Supply chain issues and unethical business practices have become increasingly propelled into the public forum; with major fashion brands being implicated in the global issue of unsustainable and unethical sourcing, including modern slavery.
Business and Modern Slavery
Slavery has historically been associated with physical restraints but increasingly, people are being forced into slave like conditions with the use of coercion or threats. Modern day slavery takes many forms including forced labour, debt bondage, sexual exploitation and human trafficking. When it comes to business, what many people don’t realise is that paying workers below the minimum wage, forcing them to work or exposing them to unsafe working conditions could also leave them vulnerable to prosecution under today’s slavery legislation.
Unethical business practices in the fashion industry
In 2010, Channel 4’s Dispatches sent an undercover reporter into Leicester’s garment factories, they unearthed high street garments that were being produced by workers being paid only £2.50 per hour.

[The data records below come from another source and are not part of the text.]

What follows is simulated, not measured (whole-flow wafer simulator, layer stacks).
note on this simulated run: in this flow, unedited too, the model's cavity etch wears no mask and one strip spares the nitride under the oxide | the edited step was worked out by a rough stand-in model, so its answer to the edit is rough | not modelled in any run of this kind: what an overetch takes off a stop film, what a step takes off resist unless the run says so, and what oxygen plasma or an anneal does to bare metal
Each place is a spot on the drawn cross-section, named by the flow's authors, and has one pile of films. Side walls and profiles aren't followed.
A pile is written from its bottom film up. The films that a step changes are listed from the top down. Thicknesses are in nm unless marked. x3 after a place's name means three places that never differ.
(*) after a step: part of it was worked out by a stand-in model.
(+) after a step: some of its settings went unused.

Only last year Dispatches again uncovered similar issues; they revealed that large fashion entities had underpaid workers within their supply chain. In another undercover operation they discovered that multiple garment factories based in Leicester, were paying their workers as little as £3 per hour – below half the National Minimum wage of £7.50. These factories were again producing clothes to be sold by both high street retailers and online brands.
Both fashion brands identified in 2017 responded to the investigation stating that the factories in question had been subcontracted and were not one of their authorised suppliers.
The link between unethical business practices and brand image
A brand’s image is collated from all aspects of the business, from its beliefs and goals to its logo and colour scheme. Consumers make associations with the brand - but what happens when those associations are negative?
Nike fell victim to the potentially detrimental effects of negative brand image in the 1990’s. Currently worth $28 billion, Nike is undoubtedly a global leader in the world of sports footwear and clothing. Nonetheless, during the 1990s it was alleged that the company had major human rights abuses within its oversea supply chains. Once this information was revealed to the public, Nike’s brand reputation rapidly declined, leading customers to boycott stores.
This resulted in momentous consequences for the retailer including a direct decline in sales. The brand’s apparent deterioration lasted until 1998 when CEO Phil Knight recognised the need to improve public image in order to regain customers.
Occurrences below levels of visibility
One thing is clear: consumers are no longer satisfied to be purchasing products from retailers who could be viewed as being complacent in modern slavery. Branding expert Jeetendr Sehedv described Nike’s negative brand image as “one of the biggest challenges” that the company has faced as it seemed “impossible they could ever shake the perception”. Then Nike CEO Phil Knight acknowledged that the Nike product became “synonymous with slave wages, forced overtime and arbitrary abuse” and the effect that this was having on the brand.
Consumers do not differentiate between the ethical practices of a retailer and its suppliers, they do associate a brand with the unethical practices of those further down its supply chain.
A recent study found that unsustainable behaviour can cause consumers to engage in behaviour such as boycotting, with three quarters of participants indicating that they would not purchase from the offending business again.
Companies need to ask whether they are really managing the situation and in control, or just hoping they are not the ones who get caught.
Roy Williams, managing director of Vendigital
Ensuring ethical business practices
The financial implications of brand damage can be colossal.
Car maker VW are expected to have lost $10 billion in brand value since the emissions scandal in 2015. Businesses that practice unethically and unsustainably could see a negative impact on their own success. shareholders and investors need to feel they can trust a business and have confidence in them. By not tackling these areas shareholders and investors might lose trust, lose interest and in turn, decide not to invest.
This can be the same with employee engagement and retention. If an employee feels that it’s employer isn’t pushing to do the right thing, by ensuring their supply chain treats the people and the planet with respect or fairness, they may feel a lack of motivation that could result in them deciding to leave.
When employees see, hear or experience negative behaviour or practices misaligned with their principles, their trust and loyalty to the company erode. Hence ethics = higher engagement + retention.
Deborah Webster, business culture specialist
Transparency is key
It is important to recognise that there are examples of how positive behaviour and an openness to address potential issues can have a highly positive impact.
If a business has a good sense of social responsibility and is helping contribute towards a better world, the customers are going to be happy, the business will gain trust and loyalty not only with its customers, but with staff and investors. Potentially leading to an improved brand reputation and potentially leading to extra investment or funding.
One thing is clear; to ensure a reputable brand image is maintained, retailers must obtain visibility of their entire supply chain and all of those within it.